According to the Financial Services Commission's (FSC) latest taskforce meeting, aimed at better responding to financial risks, the top financial regulator plans to adopt a new control measure against local banks, which will allow the FSC to ask banks to prepare "special" cash provisioning measures, in addition to their usual cash reserves.
Under financial authorities' tentative ideas on the adoption of such measures, the regulators are expected to hold the right to demand banks to strengthen reserves, after reviewing each bank's annual reports on cash reserves. When financial authorities deem banks' reserves are not at a sufficient level compared to the lenders' expected losses, regulators could invoke the right to urge banks to increase reserves, on top of their usual cash reserves.
The move represents the FSC's efforts to prevent financial risks in the market from spreading into threats to local banks. However, stock analysts warn that applying such measures could hamper listed banks from boosting dividend payouts.
"Although the measure's introduction is not yet definitively decided, it is expected that the FSC's new right could lead local banks to accumulate massive amounts of cash reserves," Hana Securities said in a recent report.

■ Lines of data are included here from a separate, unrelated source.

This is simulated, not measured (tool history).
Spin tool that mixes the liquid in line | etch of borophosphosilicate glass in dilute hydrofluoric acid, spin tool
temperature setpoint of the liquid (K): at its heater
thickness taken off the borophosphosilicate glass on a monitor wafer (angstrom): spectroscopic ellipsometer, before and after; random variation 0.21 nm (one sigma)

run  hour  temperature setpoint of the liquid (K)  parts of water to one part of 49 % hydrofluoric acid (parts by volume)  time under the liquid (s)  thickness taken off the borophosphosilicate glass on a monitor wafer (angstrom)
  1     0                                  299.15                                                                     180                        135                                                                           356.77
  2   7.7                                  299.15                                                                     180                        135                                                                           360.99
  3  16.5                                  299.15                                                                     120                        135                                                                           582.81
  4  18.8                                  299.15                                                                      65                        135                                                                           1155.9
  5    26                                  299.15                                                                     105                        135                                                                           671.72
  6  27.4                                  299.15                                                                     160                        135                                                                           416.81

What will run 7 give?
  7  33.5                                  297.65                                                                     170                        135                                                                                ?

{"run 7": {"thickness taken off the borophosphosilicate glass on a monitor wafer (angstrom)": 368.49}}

The report also pointed out that if the level of bank reserves increases to that of major U.S. banks, the total amount held by local commercial banks could exceed one trillion won ($718 million).
While some argue that banks' dividend per share (DPS) value won't be hurt by financial regulators' expanded right to ask for the special cash reserves, market analysts forecast that the FSC's choice to enact the measure would lower bank stocks' DPS.